Questions regarding H5Dcreate_anon() and reclaiming unused disk file space

Hi,

I have some questions regarding H5Dcreate_anon() as implemented in
version 1.8.18 of the HDF5 library...

I'd like to use this function to create a temporary test dataset. If
it meets a certain condition, which I basically can't determine until
writing of the test dataset to disk is finished, I'll make it
accessible in the HDF5 file on disk with H5Olink(). Otherwise I'll
discard the temporary dataset and try again with relevant changes.

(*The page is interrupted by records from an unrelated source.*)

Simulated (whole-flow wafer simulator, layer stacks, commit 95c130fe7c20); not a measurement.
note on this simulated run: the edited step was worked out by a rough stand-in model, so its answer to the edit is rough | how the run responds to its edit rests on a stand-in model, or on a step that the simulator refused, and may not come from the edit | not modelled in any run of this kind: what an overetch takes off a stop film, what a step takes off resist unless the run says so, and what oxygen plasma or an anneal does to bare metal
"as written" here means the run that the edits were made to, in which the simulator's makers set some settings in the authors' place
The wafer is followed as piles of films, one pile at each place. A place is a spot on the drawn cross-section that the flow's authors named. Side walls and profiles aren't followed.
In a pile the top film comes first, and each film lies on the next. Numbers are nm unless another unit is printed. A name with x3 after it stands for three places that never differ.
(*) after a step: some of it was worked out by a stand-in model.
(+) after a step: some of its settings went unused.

I'd like to be certain of two things that are needed for this approach
to work well:

1) Does the dataset generated by H5Dcreate_anon() actually exist
(transiently) on-disk, rather than being a clever wrapper for some
memory buffer? I am generating the dataset chunked and writing it out
chunk-by-chunk, so insufficient RAM isn't a problem UNLESS there is a
concern with using H5Dcreate_anon() for a dataset too large to fit in
memory at once.

2) I understand that "normal" H5Dcreate() and a dataset write,
followed sometime later by H5Ldelete(), can end up (in 1.8.18)
resulting in wasted space in the file on disk. Can wasted space be
produced similarly by H5Dcreate_anon() when no later call to H5Olink()
is made? [Assume that H5Dclose() gets properly called.] I'm hoping
not ... ?

Thanks in advance for info on this subject!

Regarding the wasted space, I have secondary questions.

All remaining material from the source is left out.